Another one of their graffiti, which is not thought to be "nice" but rather full of content for a place where conservativism still has problems to accept that the property of being "human* has nothing to do with being male, female, or anything inbetween. Those "traditional values" are so strong around here, that living with your partner without being married is still called a concubinage! A concubinage! Listen to that! It's not a pair, it's a concubinage! Language can say so many things sometimes.
The image went again the "Fabio Keiner way". This time I don't know if this was really good, and so I'd be very glad for any hints/ideas/critiques.
Yes. And that "fight for a better world" doesn't happen in leaving rooms. This doesn't bring anything. It's political activism in its best sense that does that. In other words, if the people of the former GDR haven't been on the barricades we would still have the Berlin wall.
Indeed it is not fair, Gustavo! It is the most unfair balance that one could imagine.
But this unfairness comes also from the fact that many things are not as they should be. One of these things is the identity that we see here. As long as we don't understand that there is no difference between male, female, etc, as human beings, there can be no fairness at all. So, the political activism that produces such graffities simply screams out what *should* be! It is not what *is*, it is what *should* be.
This one is an identity as it *should* have been on the world. It is human = human, no matter of belonging to some certain group. It says, man = woman = 50-50 in their property of being human beings. Still they are treated differently. What kind of fairness can we expect, when the public opinion and many times also the law itself measures human beings differently, according to their "group"?
But we make also progress! At least there *are* political activists around!
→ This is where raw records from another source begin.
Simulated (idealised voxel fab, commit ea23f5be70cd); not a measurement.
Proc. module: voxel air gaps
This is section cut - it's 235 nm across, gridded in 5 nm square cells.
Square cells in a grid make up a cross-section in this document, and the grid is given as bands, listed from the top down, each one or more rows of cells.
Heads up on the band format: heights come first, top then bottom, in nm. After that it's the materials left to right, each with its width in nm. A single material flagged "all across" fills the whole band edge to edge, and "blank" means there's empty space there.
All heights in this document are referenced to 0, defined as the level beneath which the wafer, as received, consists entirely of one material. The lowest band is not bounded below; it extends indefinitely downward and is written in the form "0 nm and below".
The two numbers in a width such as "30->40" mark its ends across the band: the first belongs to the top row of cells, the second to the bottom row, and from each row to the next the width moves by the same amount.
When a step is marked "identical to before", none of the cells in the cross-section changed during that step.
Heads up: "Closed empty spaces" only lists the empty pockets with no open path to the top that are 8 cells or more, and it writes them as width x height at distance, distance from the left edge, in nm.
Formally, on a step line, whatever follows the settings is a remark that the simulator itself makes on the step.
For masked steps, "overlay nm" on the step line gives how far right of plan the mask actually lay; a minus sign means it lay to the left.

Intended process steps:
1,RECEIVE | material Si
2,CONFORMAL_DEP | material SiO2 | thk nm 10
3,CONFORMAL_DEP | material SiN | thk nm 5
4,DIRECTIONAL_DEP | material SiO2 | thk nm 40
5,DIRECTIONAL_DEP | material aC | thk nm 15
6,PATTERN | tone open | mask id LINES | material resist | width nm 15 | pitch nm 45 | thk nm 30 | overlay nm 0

Well, a hard problem it is to like them or dislike them, in general. On the one hand I can understand people very well, when they are very upset about such graffiti on the walls of their homes. Much more than gusto, it is also a kind of "overruling" my own decision of how my home should look, etc. And if it is statues or monuments that are the target of such graffities, I can also get very upset with that.
On the other hand, if such activists wouldn't be present, I assume, we still wouldn't have the right to go voting, or to have a sharply defined working time, social insurance, and the like. We would be, again I assume, still subject to the will of some king, or duke, or anything.
So, when some people have something to say, which is against some established situation, and when they aren't given any other possibility to be heard, I can also understand that they will use any other avialable mean.
I also find many of those graffities rather ugly. But it is not easy to say that they deface. This would be much like raising my own taste above all others, and so I have my difficulties with that.
But there is also good news about this confict. With the always more and more availabe web related technologies, the center of such activities is being shifted towards the web. So, any group can be heard, and at the same time the number of politically oriented graffities went reamarkably down. I think it will go down to zero.
Oh, and not to forget, those people I made the series of, limit their activities on that house, their central office, if you like. And that house belongs to nobody now. It had some owner in the past, but nobody knows what happened with him/her, and nobody has interest to buy it up to now.
Genial!, una equilibrada ecuación!, aunque te digo que si usamos como parámetro de peso, los ingresos per cápita o el consumo de energía o tantas cosas que se te puedan ocurrir, para igualar una ecuación de este tipo, por un lado tendrías unos pocos, y por el otro, todos los millones restantes...:-(, La organización de nuestro mundo no es para nada justa.
A good capture of the symbols and the texture and detail they're painted on, Nick! I don't really like the way graffiti defaces public and private property though. Dave.